Some people have construed this as an attack on IE7. It is absolutely not. I’m trying to be helpful. Microsoft has always taken great care not to break things for their customers when releasing new browser versions. I’m just trying point out an issue I think they may have missed. The title summarises the issue.

The IE7 blog just announced Microsoft’s intention to change the way browser preferences for Accept-language are set up by default. Basically your preferences will no longer, by default, be set to fr if you’re French, but to fr-FR instead, ie. your locale as determined by Windows settings.

I think this is going to cause major problems with content negotiation on the Web.

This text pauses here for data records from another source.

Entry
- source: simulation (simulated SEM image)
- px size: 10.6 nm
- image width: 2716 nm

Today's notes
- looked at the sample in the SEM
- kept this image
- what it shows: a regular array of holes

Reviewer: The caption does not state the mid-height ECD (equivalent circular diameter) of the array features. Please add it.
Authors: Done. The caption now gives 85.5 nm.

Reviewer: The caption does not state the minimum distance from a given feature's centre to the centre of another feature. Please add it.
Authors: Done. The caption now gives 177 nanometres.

To give a practical example:
Set your language settings to just es-MX and/or es-ES and point your browser to this article on the W3C site (an article explaining how to set language preferences).

You’ll get back the English version, even though there’s a Spanish version there. Someone with es set in IE6, Opera or Firefox will see the Spanish version automatically – even if their preferences are es-MX then es.

This is down to the way language negotiation is done on the Apache server.

In the article linked to above we explain that “Some of the server-side language selection mechanisms require an exact match to the Accept-Language header. If a document on the server is tagged as fr (French) then a request for a document matching fr-CH (Swiss French) will fail. To ensure success you should configure your browser to request both fr-CH and fr.”

This is from the Apache 2 documentation:

The server will also attempt to match language-subsets when no other match can be found. For example, if a client requests documents with the language en-GB for British English, the server is not normally allowed by the HTTP/1.1 standard to match that against a document that is marked as simply en. (Note that it is almost surely a configuration error to include en-GB and not en in the Accept-Language header, since it is very unlikely that a reader understands British English, but doesn’t understand English in general. Unfortunately, many current clients have default configurations that resemble this.)

Apache 2 introduces “some exceptions … to the negotiation algorithm to allow graceful fallback when language negotiation fails to find a match”, but those using Apache 1 don’t have that luxury.

Apart from the fact that most users wouldn’t even know that they can set their browser preferences differently, not to mention knowing how to do that, IE7 CR1 doesn’t even provide a preset selection for es rather than es-ES – you have to enter it manually. Not likely to happen much.

It seems to me that a simple fix to this would be for IE7 to set the user’s default preferences to *also* include es (ie. es-ES, es for Spain, fr-FR, fr for France, etc.). Then, when a file such as qa-lang-priorities.fr-fr.html is not found, the server will find qa-lang-priorities.fr.html and return a French file. Those people who want to know where the user’s browser is (likely to be) physically located can still use the fr-FR information to get the locale.

I think that the result of ignoring this is that many people will be confused about why they no longer see a page in Spanish, when they did before, and a lot of hard work by content developers will go unnoticed on the Web. In short, think Microsoft is about to introduce a serious bug into IE7.

Note, in passing, that the rules for specifying the lang attribute in HTML and xml:lang in XHTML are described by BCP47. The latest syntax and matching specifications are RFC4646 and RFC4647 – which obsolete RFC 3066 and RFC 1766, and which tells you to go to the IANA Language Subtag Registry at http://www.iana.org/assignments/language-subtag-registry to find out what language codes to use, rather than the ISO code lists. For more information, see http://www.w3.org/International/articles/language-tags/ )

Btw, I tried posting this as a comment on the IE7 blog page, but it didn’t work (site busy) so I did it here.